Building_Space_With_Words - Exploring The Intersections Between Physical and Virtual Spaces
AN INTERACTIVE MULTIMEDIA INSTALLATION TO PREMIERE MARCH 5 AT POLYTECHNIC INSTITUTE OF NYU
Building_Space_with_Words, an innovative interactive multimedia art installation set to premiere at Polytechnic Institute of NYU, is a thought-provoking, metaphorical reflection on virtual space by Anne-Laure Fayard and Aileen Wilson. The exhibit uses the language of art and digital media technologies to deepen our understanding of how space, both physical and virtual, shapes our personal interactions and how our interactions shape space.
“Public spaces have been extended: they have become more than a physical location (such as a park or a coffee shop) in which people could congregate and interact with one another and they include “virtual spaces”. Today, with so many people “online” and with so many technologies available for people to interact with one another from anywhere around the globe—email, Skype, Facebook, Twitter and blogging—what constitutes a public space is challenged. Moreover, a multitude of questions arises regarding the impact of technology on social relationships, community identity, business practices” Fayard said.
“Understanding how the ‘dimensions’ of ‘virtual space’ can trigger interactions, relationships, and communities is crucial in today’s world, where societies are increasingly global, organizations are distributed, and a growing number of people are participating in blogs, online forums and other technology platforms for social networking and business.”
Building_Space_with_Words, designed by Anne-Laure Fayard, a social scientist and assistant professor of management at NYU-Poly and Aileen Wilson, associate professor of art and design education at Pratt Institute, will open March 5 at NYU-Poly’s MetroTech campus in the Wunsch Building located at 311 Bridge Street in Downtown Brooklyn.
Building_Space_with_Words grew out of Fayard’s attempt to explore the relationship between two venues of her research―space and informal interactions and language, and the building of shared cultures in online communities―and present her ideas through a different medium—the language of art—rather than the usual academic paper.
“Quite often,” says Fayard, “discourse from the social sciences offers a theoretical framework for a work of art, putting words around the piece and verbalizing and theorizing its meaning. In Building_Space_with_Words the approach is reverse.”

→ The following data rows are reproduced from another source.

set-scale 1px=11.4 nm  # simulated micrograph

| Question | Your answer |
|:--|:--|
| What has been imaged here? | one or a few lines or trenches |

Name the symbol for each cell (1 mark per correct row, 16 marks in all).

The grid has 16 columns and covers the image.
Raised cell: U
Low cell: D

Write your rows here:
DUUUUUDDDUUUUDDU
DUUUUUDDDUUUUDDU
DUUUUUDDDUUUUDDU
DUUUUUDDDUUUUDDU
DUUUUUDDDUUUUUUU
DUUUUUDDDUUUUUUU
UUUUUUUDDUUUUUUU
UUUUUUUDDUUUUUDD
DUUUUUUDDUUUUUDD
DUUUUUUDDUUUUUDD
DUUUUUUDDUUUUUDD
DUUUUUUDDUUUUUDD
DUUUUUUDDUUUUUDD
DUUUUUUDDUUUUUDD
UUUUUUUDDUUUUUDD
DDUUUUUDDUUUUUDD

The installation explores at different levels the interactions between the physical and virtual realms. The physical component of the installation is a maze of semi-transparent panels onto which flickering digital text is projected—enveloping the visitor and creating the feeling of “being in communication” and “living in language.” A sound track, composed of sounds heard in both public spaces and virtual spaces (e.g. clicks and typing) and of voices talking in many different languages mirrors the projected texts creating a space of its own, and surrounding the visitor in a space of spoken text. In the center of the maze the visitors are invited on a “semantic voyage” through touch screen computers, which heightens the experience of the installation.
The projected text is taken from the Building_Space_with_Words blog—the virtual component of the work. Over the last few months, Fayard and Wilson have invited contributors from a wide variety of fields—art, architecture, design, organization behavior, sociology—into a fascinating dialogue on space.